BRECKENRIDGE — Two days before its opening game of the season, the Summit High girls volleyball team’s practice ended at 6:30 p.m. Tuesday, but it wasn’t the end of the day’s work for second-year head coach Kelly Schneweis and a collection of Tiger freshmen.
For a full half-hour, Schneweis worked with the young players on their setting and hitting. A former All-American at Wichita State University, Schneweis knows how important repetition is in the game of volleyball. That’s why it was “music to her ears,” as she put it, when players decided to take her up on her optional post-practice sessions through preseason camp.
“I kind of made it an open thing,” Schneweis said. “If anyone wanted to stay late, I would stay for an extra 30 minutes, to work on things they are maybe not feeling as confident about.”

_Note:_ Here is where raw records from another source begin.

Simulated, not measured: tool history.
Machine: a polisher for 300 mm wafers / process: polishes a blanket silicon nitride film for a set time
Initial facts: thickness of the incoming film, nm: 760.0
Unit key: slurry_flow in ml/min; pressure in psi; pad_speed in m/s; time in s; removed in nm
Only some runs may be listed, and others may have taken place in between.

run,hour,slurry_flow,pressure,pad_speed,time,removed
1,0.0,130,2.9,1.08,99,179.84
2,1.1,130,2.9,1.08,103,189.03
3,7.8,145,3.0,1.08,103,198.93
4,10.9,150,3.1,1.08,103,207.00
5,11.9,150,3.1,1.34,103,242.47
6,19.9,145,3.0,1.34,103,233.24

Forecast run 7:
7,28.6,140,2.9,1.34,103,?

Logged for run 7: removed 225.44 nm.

On Tuesday evening, the players Schneweis coached after practice were working on back-setting. It’s a difficult technique in volleyball, as setters mustn’t telegraph where their set will be directed. Dialing in advanced volleyball details like these gets Schneweis excited about heading into her second season as head coach.
The Tigers finished Schneweis’ first campaign with a 5-17 record, just 2-10 in the 4A Western Slope League. But last year couldn’t be more different than this year. A year ago, Schneweis was hired as head coach just a week before preseason practice began. She spent most of the time leading up to the first game of the season merely figuring out which players would be on what teams: varsity, JV and C team.
This year, Schneweis said the Tigers are at least two months ahead of where they were this time last year. With a strong, tough and focused group of returning players — eight seniors and four juniors — comprising the varsity team, Schneweis thinks the Tigers will surprise people this season.
“I had an opportunity to watch them all season last year,” Schneweis said, “and it gave me the opportunity to pinpoint things they could improve on and things they do very well. So I think this year, we are focusing more on — I don’t want to say individual improvement, but if you are solid as an individual player, your whole team is going to gel and benefit off of that.”
With the season slated to begin at 6 p.m. Thursday at Summit High School vs. Grand Junction, Schneweis said the varsity squad is figuring out its system and rotations. Though most every high school volleyball team’s strategy is predicated on passing and defense, the Tigers’ strategy this season will be even more so based on those two elements of the game. That’s due to their speedy and smaller makeup.
Schneweis said the team is much more athletic this season after a summer spent in the weight room. Schneweis credited the Summit High Athletics Department’s overall improved focus on weight training as a benefit to her team. Tipping her hat to Summit girls rugby coach Karl Barth, Schneweis said the volleyball program has taken after some of the outside-the-lines habits that have made Barth’s rugby program so successful.
When you combine the volleyball program’s summer of four days per week in the weight room with open gym volleyball sessions Tuesday nights, this has been a summer of an evolving, improved culture for the Tigers.
“They are excited to be in the gym,” Schneweis said. “They want to be here. They are playing hard. And they are tough. These girls are really, really tough.”
Schneweis said seniors Anna Confer and Christina Koetteritz have helped to instill that toughness in the program. Schneweis said Confer, a libero-type defensive player with a strong serve, has improved her jumping since last season. Koetteritz, who will play in the middle and on the right side for the Tigers, is moving quicker laterally and also jumping a lot higher after the offseason in the weight room, Schneweis said.
“Being in the weight room, I think a lot of time it is, like, a guy’s thing to do, not really for female sports,” the coach said. “But it’s moving in that direction.”
Schneweis said the varsity team most likely will employ a 6-2 formation built around a pair of setters in senior Kyla Hildebrand and junior Mackenzie Westonscow. Hildebrand has a penchant to play a physical brand of volleyball in that front row, where Schneweis said she’s showing tremendous leadership.
In the middle, though, the Tigers will miss departed senior leader Hannah Knickrehm from last season, Schneweis said junior Olivia Brewer is ready to step up in the middle hitter role.
In all, the Tigers will have 36 players split among the varsity, JV and C teams. Beneath them, Schneweis is even excited that her style of volleyball has been streamlined down to the middle school level.
“It truly is a change in culture,” she said.